Rotatable Antenna-Enabled Satellite Communication: Joint Design of Boresight Alignment and Beam Tracking

2026-06-01Information Theory

Information Theory
AI summary

The authors address the problem of signal misalignment in low Earth orbit satellites caused by their fast movement. They propose using antennas that can rotate to keep signals properly aligned between satellites and ground stations. This approach allows better communication by adjusting the antenna direction dynamically, improving signal strength without heavy computation. They also design a method to track and update antenna positions efficiently as the satellite moves. Simulations show this method works better than fixed antenna setups, especially when angles change quickly.
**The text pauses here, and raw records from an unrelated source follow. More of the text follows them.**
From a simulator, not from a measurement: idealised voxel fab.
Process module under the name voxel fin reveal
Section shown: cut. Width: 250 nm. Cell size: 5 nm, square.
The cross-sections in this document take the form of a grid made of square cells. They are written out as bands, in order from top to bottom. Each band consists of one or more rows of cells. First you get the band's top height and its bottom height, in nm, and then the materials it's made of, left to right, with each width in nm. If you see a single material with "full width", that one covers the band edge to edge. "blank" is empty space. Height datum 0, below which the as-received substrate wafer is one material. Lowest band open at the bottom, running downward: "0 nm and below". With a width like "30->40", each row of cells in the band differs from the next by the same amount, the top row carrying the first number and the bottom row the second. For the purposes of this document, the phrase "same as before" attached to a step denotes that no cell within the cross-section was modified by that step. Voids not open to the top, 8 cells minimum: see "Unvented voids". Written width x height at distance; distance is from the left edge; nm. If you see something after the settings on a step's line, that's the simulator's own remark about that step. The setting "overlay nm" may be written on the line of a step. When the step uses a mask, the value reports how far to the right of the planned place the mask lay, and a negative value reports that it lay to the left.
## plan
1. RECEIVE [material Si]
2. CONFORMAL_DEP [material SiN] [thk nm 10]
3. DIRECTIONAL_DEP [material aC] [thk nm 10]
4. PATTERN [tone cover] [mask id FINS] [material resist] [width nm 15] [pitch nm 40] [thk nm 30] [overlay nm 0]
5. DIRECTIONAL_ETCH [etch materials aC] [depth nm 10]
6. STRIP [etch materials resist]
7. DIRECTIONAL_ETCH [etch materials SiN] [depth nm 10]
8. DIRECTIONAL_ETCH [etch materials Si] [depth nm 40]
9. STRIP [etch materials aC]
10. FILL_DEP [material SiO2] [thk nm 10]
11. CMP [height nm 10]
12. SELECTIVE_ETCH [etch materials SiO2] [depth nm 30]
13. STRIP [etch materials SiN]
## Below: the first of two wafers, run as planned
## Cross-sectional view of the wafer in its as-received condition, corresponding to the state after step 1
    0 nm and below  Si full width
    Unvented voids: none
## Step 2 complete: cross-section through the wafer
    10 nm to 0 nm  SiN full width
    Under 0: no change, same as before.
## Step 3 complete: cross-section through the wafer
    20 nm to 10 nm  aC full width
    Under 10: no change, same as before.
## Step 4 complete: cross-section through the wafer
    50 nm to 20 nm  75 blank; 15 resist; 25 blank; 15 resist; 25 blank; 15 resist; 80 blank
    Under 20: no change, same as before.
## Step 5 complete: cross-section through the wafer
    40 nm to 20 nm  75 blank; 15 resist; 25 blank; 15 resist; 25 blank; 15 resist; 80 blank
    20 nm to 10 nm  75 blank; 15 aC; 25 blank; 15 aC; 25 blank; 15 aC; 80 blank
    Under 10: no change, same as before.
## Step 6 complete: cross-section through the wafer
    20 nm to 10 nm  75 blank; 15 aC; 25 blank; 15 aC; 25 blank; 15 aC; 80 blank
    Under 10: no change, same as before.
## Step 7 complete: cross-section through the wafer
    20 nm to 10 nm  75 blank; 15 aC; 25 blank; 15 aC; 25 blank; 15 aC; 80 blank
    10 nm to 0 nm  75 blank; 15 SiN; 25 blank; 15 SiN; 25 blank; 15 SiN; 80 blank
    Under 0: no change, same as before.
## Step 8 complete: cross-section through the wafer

Low Earth Orbit (LEO)rotatable antennabeamformingline-of-sight (LoS) channelantenna boresightbeam trackingarray gainspatial degree of freedomchannel estimation
Authors
Tiantian Ma, Beixiong Zheng, Changsheng You, Ruiqi Liu, Robert Schober
Abstract
Low Earth orbit (LEO) satellite links experience rapid angular variation due to high orbital velocities, which causes severe beam misalignment and array gain degradation under conventional fixed-antenna architectures. In this letter, we propose a rotatable antenna (RA)-enabled LEO communication framework, where RA arrays are deployed at both the satellite and the ground node (GN) to exploit antenna boresight reconfiguration as an additional spatial degree-of-freedom (DoF) for maintaining directional alignment under high mobility. By leveraging the rank-one line-of-sight (LoS) channel structure inherent to satellite links, we derive closed-form solutions for the joint design of the transmit/receive beamforming and antenna boresight directions, revealing that optimal performance can be achieved via decoupled alignment across antennas with low computational complexity. To enable practical operation under dynamic conditions, we further develop a channel estimation and beam tracking protocol that exploits the predictable satellite orbit to continuously update boresight directions with low training overhead. Simulation results demonstrate that the proposed RA-enabled design significantly outperforms fixed and random boresight baselines in terms of achievable rate and robustness to angular variations, highlighting the effectiveness of rotational spatial reconfiguration in high-mobility satellite communications.